CPU On the CPU side, searching for a free local port can be a bit expensive. The work is done by the inet_csk_get_port() function which uses a lock and iterate on locally bound ports until a free port is found. A large number of entries in this hash table is usually not a problem if you have a lot of outbound connections in the TIME-WAIT state (like ephemeral connections to a memcached server): the connections usually share the same profile, the function will quickly find a free port as it iterates on them sequentially.

Other solutions If you still think you have a problem with TIME-WAIT connections after reading the previous section, there are three additional solutions to solve them:

• disable socket lingering,
• net.ipv4.tcp_tw_reuse, and
• net.ipv4.tcp_tw_recycle.

Socket lingering When close() is called, any remaining data in the kernel buffers will be sent in the background and the socket will eventually transition to the TIME-WAIT state. The application can continue to work immediatly and assume that all data will eventually be safely delivered. However, an application can choose to disable this behaviour, known as socket lingering. There are two flavors:

1. In the first one, any remaining data will be discarded and instead of closing the connection with the normal four-packet connection termination sequence, the connection will be closed with a RST (and therefore, the peer will detect an error) and will be immediatly destroyed. No TIME-WAIT state in this case.
2. With the second flavor, if there is any data still remaining in the socket send buffer, the process will sleep when calling close() until either all the data is sent and acknowledged by the peer or the configured linger timer expires. It is possible for a process to not sleep by setting the socket as non-blocking. In this case, the same process happens in the background. It permits the remaining data to be sent during a configured timeout but if the data is succesfully sent, the normal close sequence is run and you get a TIME-WAIT state. And on the other case, you ll get the connection close with a RST and the remaining data is discarded.

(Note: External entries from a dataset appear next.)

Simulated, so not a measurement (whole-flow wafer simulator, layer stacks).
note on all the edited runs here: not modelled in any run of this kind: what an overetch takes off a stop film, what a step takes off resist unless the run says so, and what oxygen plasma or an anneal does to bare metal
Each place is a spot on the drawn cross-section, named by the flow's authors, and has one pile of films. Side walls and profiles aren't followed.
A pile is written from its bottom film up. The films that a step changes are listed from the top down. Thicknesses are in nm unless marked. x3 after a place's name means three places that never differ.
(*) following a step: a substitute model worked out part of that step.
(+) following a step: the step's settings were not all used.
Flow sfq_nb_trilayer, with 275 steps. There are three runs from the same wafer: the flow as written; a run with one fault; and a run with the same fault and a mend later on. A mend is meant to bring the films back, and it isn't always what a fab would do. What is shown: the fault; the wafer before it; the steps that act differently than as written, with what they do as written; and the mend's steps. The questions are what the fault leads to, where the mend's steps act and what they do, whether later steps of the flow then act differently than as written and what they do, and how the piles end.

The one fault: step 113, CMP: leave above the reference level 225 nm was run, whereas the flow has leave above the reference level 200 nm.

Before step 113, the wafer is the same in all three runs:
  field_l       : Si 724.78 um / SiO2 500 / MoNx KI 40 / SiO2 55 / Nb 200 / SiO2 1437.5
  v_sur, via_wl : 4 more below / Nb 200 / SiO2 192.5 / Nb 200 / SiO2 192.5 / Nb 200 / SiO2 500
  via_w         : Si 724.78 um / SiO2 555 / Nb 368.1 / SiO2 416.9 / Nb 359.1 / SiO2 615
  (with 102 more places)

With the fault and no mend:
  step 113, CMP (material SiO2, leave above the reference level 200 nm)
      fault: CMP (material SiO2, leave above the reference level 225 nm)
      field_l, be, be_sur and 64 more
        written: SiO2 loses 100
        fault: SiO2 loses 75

In both cases, disabling socket lingering is not a one-size-fits-all solution. It may be used by some applications like HAProxy or Nginx when it is safe to use from the upper protocol point of view. There are good reasons to not disable it unconditionnaly.

net.ipv4.tcp_tw_reuse The TIME-WAIT state prevents delayed segments to be accepted in an unrelated connection. However, on certain conditions, it is possible to assume a new connection s segment cannot be misinterpreted with an old connection s segment. RFC 1323 presents a set of TCP extensions to improve performance over high-bandwidth paths. Among other things, it defines a new TCP option carrying two four-byte timestamp fields. The first one is the current value of the timestamp clock of the TCP sending the option while the second one is the most recent timestamp received from the remote host. By enabling net.ipv4.tcp_tw_reuse, Linux will reuse an existing connection in the TIME-WAIT state for a new outgoing connection if the new timestamp is strictly bigger than the most recent timestamp recorded for the previous connection: an outgoing connection in the TIME-WAIT state can be reused after just one second. How is it safe? The first purpose of the TIME-WAIT state was to avoid duplicate segments to be accepted in an unrelated connection. Thanks to the use of timestamps, such a duplicate segments will come with an outdated timestamp and therefore be discarded. The second purpose was to ensure the remote end is not in the LAST-ACK state because of the lost of the last ACK. The remote end will retransmit the FIN segment until:

1. it gives up (and tear down the connection), or
2. it receives the ACK it is waiting (and tear down the connection), or
3. it receives a RST (and tear down the connection).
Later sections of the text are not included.